New year’s honour for influential engineer

For her services to engineering, University of Leeds' Professor Anne Neville has been made an Officer of the Order of the British Empire (OBE) in the New Year’s Honours list.

Her team’s work has contributed to the understanding of how and why metallic components in hip joints degrade, how chemicals in oilfields can be used to mitigate corrosion/wear and how new developments in lubricant technology will impact on the fuel economy of engines.

Professor Neville’s research expertise lies in the study of processes occurring between surfaces; this can include corrosion, friction and wear and crystallisation.

A large part of Professor Neville’s work involves using advanced surface analysis techniques and high-powered electron microscopes to understand at the nanometre-scale how processes will affect a system or object’s performance.

Her research group was the first to be able to monitor corrosion in a full hip joint simulator, which enabled the team to understand corrosion processes and link this to lubrication of the joint in a way previously not possible.

Professor Neville said: “I’ve been lucky to work with many talented and dedicated researchers. Over the last 20 years of leading an academic group at the University of Leeds and at Heriot-Watt University I have benefitted from sharing ideas with co-workers and collectively we have made some really important advances.

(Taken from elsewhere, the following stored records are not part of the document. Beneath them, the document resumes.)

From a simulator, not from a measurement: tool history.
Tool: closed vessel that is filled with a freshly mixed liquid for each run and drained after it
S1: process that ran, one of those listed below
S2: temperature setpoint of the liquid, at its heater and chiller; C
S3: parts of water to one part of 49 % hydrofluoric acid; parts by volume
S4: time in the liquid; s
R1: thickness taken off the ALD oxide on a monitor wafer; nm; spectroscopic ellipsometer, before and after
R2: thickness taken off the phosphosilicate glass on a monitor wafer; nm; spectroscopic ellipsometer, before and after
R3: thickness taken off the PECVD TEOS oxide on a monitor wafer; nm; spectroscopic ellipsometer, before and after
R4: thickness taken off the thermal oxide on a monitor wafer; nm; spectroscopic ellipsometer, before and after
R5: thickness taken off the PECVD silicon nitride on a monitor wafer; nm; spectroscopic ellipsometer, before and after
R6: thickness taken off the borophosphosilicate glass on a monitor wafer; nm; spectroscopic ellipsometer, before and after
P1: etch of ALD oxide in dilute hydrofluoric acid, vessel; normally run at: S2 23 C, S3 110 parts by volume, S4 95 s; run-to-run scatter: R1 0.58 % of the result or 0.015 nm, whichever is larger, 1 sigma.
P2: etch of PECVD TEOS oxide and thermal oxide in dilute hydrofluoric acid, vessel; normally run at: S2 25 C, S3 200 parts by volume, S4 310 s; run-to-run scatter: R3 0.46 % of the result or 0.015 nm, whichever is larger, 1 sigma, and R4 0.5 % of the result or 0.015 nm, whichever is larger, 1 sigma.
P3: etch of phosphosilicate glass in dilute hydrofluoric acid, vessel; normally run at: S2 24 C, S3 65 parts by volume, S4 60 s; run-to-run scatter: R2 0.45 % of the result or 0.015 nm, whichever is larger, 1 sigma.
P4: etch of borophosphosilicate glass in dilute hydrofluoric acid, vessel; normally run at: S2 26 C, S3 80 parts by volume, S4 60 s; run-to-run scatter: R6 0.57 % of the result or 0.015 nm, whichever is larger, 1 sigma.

“Connecting that knowledge together with industrial partners and contributing to improving lives is hugely rewarding. I’m pleased to think that the work my team and I have carried out in our labs over the years has been thought worthy enough to justify becoming an OBE; it’s a significant honour.”

Professor Anne Neville’s curriculum vitae:

  • Fellow of the Royal Academy of Engineering, Royal Society of Edinburgh and Institution of Mechanical Engineering.
  • Current holder of The Royal Society’s Leverhulme Medal and the I Mech E James Clayton Award.
  • Inaugural Royal Academy of Engineering Chair in Emerging Technologies. * Director of the Institute of Functional Surfaces in the Faculty of Engineering at the University of Leeds
  • Royal Society Wolfson Research Merit Award holder.

Sir Alan Langlands, the University of Leeds’ Vice-Chancellor, congratulated Professor Neville. He said: “Anne's research is of the highest quality and of real international importance. Her leading edge contributions to academia and the engineering industry over many years have been hugely influential. She is greatly admired by the staff and students of the University and we congratulate her on this well deserved honour."

Professor Neville, one of the most respected engineering researchers in the UK, will receive her medal from Buckingham Palace in the coming months.

Other honours recipients with links to the University include:

  • Professor Jane Francis, Director of the British Antarctic Survey and former Dean of the Faculty of Environment (Dame, services to polar science and diplomacy)
  • Professor Carol Smart, formerly of the School of Sociology and Social Policy (CBE, services to the social sciences)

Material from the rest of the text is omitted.